Tuesday, November 28, 2006

So long, farewell, auf Wiedersehen, goodbye

Most blue and white bleeders would argue that Penn State is a tradition-heavy school. There’s the "We are…Penn State" chant, football White Outs and the guarding of the Lion Shrine. Creamery ice cream, JoePa, Thon…

The list goes on.

Well, we’ve got a few traditions of our own at the Collegian.

A row of empty champagne bottles dating back to the 70’s decorates the top shelf in my office. It’s a longstanding Collegian tradition that each incoming editor in chief be toasted with a champagne bottle of their own, which will then be signed and placed in the editor’s office for years to come. I kinda like that one.

Every spring the senior class and a few underclassmen take a trip to Lewistown on the last day of publication to watch our newspaper come off the presses in the middle of the night.

And as a final farewell to the student body of Penn State, each senior, regardless of staff position or experience, gets a chance to write their senior column.

I don’t know yet what my senior column will be about, but God knows I’m not looking forward to writing it.

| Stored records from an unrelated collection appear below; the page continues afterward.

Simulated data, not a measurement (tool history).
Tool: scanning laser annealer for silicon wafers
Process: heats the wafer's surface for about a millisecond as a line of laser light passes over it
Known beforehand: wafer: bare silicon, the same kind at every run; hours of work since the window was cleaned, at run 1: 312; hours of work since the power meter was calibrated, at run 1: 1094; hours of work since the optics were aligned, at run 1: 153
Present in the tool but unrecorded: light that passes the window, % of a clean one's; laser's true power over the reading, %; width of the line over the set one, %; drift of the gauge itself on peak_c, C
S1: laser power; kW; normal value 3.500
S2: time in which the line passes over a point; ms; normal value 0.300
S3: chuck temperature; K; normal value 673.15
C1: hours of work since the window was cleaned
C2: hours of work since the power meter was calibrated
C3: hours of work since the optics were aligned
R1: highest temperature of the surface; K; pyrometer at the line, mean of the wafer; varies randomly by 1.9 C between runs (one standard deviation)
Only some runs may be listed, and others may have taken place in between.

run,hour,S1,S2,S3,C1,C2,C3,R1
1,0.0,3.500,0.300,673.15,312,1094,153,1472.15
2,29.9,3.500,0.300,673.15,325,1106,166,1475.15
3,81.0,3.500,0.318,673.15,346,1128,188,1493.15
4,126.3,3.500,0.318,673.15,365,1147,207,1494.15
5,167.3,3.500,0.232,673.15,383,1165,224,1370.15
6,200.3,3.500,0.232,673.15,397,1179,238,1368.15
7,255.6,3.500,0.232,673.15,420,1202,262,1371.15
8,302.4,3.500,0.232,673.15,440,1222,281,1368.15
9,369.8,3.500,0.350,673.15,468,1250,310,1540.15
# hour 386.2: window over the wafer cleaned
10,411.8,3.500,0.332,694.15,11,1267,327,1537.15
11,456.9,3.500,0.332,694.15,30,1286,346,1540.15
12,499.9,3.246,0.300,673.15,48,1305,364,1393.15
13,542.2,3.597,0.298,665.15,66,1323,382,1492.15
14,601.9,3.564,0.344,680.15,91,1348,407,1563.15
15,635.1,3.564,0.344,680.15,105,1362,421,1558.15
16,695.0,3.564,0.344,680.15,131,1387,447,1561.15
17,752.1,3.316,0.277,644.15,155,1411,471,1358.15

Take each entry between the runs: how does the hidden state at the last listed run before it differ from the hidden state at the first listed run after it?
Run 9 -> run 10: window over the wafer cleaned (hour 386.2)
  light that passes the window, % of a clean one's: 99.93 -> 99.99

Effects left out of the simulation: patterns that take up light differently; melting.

It’s kind of an assumption around the newsroom that the senior column is supposed to be the best work you’re capable of. No one wants to disappoint with a senior column.
And certainly not the editor in chief. So you can see why I’m dreading it.

But I got a bit of a preview of what that might be like when I read the farewell column of outgoing Philadelphia Inquirer editor Amanda Bennett from Sunday’s paper.

Bennett, who is stepping down in opposition to sweeping editorial staff cuts, chose to end her stint as the newspaper’s editor by reminding readers why the Inquirer is valuable and why they’d suffer severe consequences without it.

It’s a bit of a public relations piece, but I think she did a commendable job of taking her passion and putting it into words. That’s all you can hope for from a farewell column.

I’m hoping that sometime between now and April I’ll come up with a great concept for my last column.

I might even have one now, but I wouldn’t want to spoil the surprise.

Monday, November 20, 2006

Good news for the news business

I’m in a good mood today. In fact, I’m feeling almost vindicated.

My upbeat attitude isn’t due only to the fact that I’ll be stuffing my face with turkey and mashed potatoes in a mere two days.

I’m pumped because the Baltimore Sun is reporting today that college newspapers are read by an average of 76 percent of full-time college students.

Obviously this is good news to me. Newspapers simply don’t exist without readership.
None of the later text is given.